Louis Kentner (19 July 1905 – 23 September 1987) was a Hungarian, later British, pianist who excelled in the works of Chopin and Liszt, as well as the Hungarian repertoire.

Life and career

He was born Lajos Kentner in Karwin in Austrian Silesia (present-day Karviná, Czech Republic), to Hungarian parents. He received his education as a musician at the Royal Academy of Music in Budapest from 1911 to 1922, studying with Arnold Székely (piano), Hans Koessler and Zoltán Kodály (composition), and Leo Weiner (chamber music).

Kentner commenced his concert career at the age of 15. Until 1931 he was known internationally as Ludwig Kentner.[1] He was awarded 5th Prize at the 1932 International Chopin Piano Competition in Warsaw; and he won a Liszt Prize in Budapest. He moved to England permanently in 1935. He gave radio broadcasts of the complete sonatas of Beethoven and Schubert, the complete Well-Tempered Clavier (Bach), and the complete Années de pèlerinage (Liszt). He was President of the British Liszt Society for many years, until his death. In 1975 he invited the Argentinian young pianist Enrique A. Danowicz, in order to take his musical education under his personal care at the Menuhin School of Music in London,U.K., where Kentner was director at the time.

At the composer's request, he was the soloist at the Hungarian premiere of Bartók's Piano Concerto No. 2, in Budapest in 1933, under Otto Klemperer; and the first European performance of the Concerto No. 3 (in London, under Sir Adrian Boult, 27 November 1946). He and Yehudi Menuhin (his second wife's brother-in-law) gave the first performance of William Walton's Violin Sonata, at Zürich on 30 September 1949.

His playing was heard in Richard Addinsell's Warsaw Concerto from the soundtrack of the 1941 film Dangerous Moonlight. However, his hands were not shown, and he preferred to be uncredited as he did not think that being associated with film music would help his career. When the piece achieved worldwide popularity, however, he was happy to acknowledge his involvement.

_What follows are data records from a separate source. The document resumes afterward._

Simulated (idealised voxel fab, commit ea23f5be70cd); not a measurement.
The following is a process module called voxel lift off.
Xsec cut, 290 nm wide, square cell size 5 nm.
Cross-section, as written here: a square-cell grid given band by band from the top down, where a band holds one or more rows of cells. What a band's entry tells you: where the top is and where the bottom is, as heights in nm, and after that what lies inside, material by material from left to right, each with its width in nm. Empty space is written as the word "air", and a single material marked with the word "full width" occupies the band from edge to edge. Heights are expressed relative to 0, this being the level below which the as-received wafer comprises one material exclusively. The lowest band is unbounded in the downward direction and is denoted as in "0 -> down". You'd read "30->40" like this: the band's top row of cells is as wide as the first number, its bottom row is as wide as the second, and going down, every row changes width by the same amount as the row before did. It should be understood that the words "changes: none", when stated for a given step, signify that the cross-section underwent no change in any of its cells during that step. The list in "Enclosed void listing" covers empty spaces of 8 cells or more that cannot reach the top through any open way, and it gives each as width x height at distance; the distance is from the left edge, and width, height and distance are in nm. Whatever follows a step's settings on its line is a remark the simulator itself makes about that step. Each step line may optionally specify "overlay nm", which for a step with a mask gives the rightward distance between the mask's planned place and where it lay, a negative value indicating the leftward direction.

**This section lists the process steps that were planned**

He was a member of many music competition juries. He also composed, his output including orchestral works, chamber music, piano pieces and songs.

Private life

His first wife was the pianist Ilona Kabos. That marriage ended in 1945, and he then married Griselda Gould, daughter of the pianist Evelyn Suart (Lady Harcourt), whose other daughter Diana became Yehudi Menuhin's second wife in 1947.[2]